Oscars so white –  the street name for 2016 Oscars stuck even if it was hosted by one of the best black comedians ever – Chris Rock. To wash off the guilt of 2016, in 2017 the Academy tried to redeem itself by rewriting its liberal spiel of embrace-all and promote-all and re-branded its diversity image with a few shades of black. These shades of black came in the form of Moonlight and Hidden Figures.

The winner of 2017 Best Picture Oscar Moonlight is a deeply personal story and a semi-autobiographical film from writer Tarrel McCraney. For the first time in the history of Oscars, a Best Picture Oscar went to a movie without a single white actor. Man, the Academy must have felt really really bad about last year. If black people knew about the Academy’s depth of remorse, we would have had a few more new directors and actors from the African American community.
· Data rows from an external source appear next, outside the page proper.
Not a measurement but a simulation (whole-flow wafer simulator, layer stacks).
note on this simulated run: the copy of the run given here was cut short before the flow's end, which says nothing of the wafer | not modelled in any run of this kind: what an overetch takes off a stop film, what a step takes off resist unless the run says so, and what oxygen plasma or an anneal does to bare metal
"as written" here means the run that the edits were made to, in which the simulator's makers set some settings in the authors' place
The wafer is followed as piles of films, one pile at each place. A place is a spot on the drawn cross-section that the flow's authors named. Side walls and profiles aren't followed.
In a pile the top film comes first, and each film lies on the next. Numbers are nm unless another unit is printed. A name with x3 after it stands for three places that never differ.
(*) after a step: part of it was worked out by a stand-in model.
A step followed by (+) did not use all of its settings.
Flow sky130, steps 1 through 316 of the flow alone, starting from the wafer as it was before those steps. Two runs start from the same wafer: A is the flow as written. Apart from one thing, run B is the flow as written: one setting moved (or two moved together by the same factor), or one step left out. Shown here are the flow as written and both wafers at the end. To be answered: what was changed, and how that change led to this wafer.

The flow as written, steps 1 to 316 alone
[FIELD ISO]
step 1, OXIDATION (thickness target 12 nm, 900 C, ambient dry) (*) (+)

Moonlight - a movie that was in incubation for a decade was adopted from McCraney's play, “In Moonlight Black Boys Look Blue.” Both director Barry Jenkins and Tarrel McCraney comes from the same Liberty City neighborhood where the young protagonist grow up in. The camera, the screen play and the tight editing works with stellar performers to deliver a  celluloid poem that keeps it real in the gritty urban landscape. This is the ultimate outsider movie, told bloody raw.

I think it also belongs to new (?) genre of movies sprouting up in Hollywood - 21st century American Realism. We have some socially aware film makers turning their cameras and keyboards on to the wrecked backdrop of  middle America, sliding determinedly into poverty, rage and hopelessness. The other recent film that comes to mind belonging to the genre is American Honey, released in the U.S almost at the same time as Moonlight.

As viewers we need all kinds of films - the ones that makes us laugh, the ones that make us cry, the ones that make us deepen our understanding about human condition, Moonlight belongs to the last category.